Testers are Human. They Do Not Always Get it Right.
One of the most contentious parts of working in the security industry is antimalware testing. I used to joke that the reason antimalware testers are so arrogant is because antimalware researchers created them in their own image. Relationships between the testers and vendors have improved quite a bit in the past few years, but there still is a lot of friction. Scoring poorly on a test not only affects sales, but when the reason for the poor score was due to mistakes in testing, users do not get the quality of information they need to properly compare products.
Unfortunately, antimalware testing is really, really hard to get right. And it is not because of incompetence. You will never hear me say, or even imply, that testers are incompetent. The reason that testing is so hard to get right is because antimalware products have become so complex. There are interdependencies on cloud-based protections, reputation systems, whitelisting and blacklisting, scanning and remediation, and in some cases, like ours, system rollback. Additionally, sample acquisition and selection are problematic.
In the past, I have seen some serious mistakes resulting in products offering high-quality protection appear mediocre or worse. For vendors, a deeper problem arises when trying to dispute the test results. The public tends to think that testers always get it right and that vendors are just whining because they didn’t receive the score they thought their product deserved. No vendor was ever acquitted of a bad test in the court of public opinion.
In coming blogs, I will discuss some of the challenges testers face, and the impact these have on accurately presenting the information needed to make informed choices when selecting security software. As a former research director for a test lab, I dealt with issues, like the selection of samples, that could seriously impact reported results. Sample selection and acquisition is much more difficult than it would seem. When you see vendors score 100 percent, then the sample selection was too small.

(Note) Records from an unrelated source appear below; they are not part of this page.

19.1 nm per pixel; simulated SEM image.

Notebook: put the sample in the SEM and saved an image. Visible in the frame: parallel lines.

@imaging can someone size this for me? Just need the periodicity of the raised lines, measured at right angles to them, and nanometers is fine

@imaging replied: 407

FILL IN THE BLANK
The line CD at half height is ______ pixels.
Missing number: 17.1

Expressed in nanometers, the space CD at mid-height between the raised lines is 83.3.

When measuring performance, the ratio of file types (exe, .bmp, .mp3, .docx, etc.), as well as compression methods used in the file set, make a huge difference in real-world performance results. Even the files selected for false positive testing can affect the perceived quality of a product. Which is more important, detection of a file we see attacking tens of thousands of users, or the file we saw three times six months ago and never again? Given equal protection scores, would you rather have a product with one false positive or one with three false positives? These are a few of the issues that affect the quality of testing and understanding of what was actually tested. Believe it or not, one of the biggest problems with testing is not the results, it is the lack of meaningful analysis.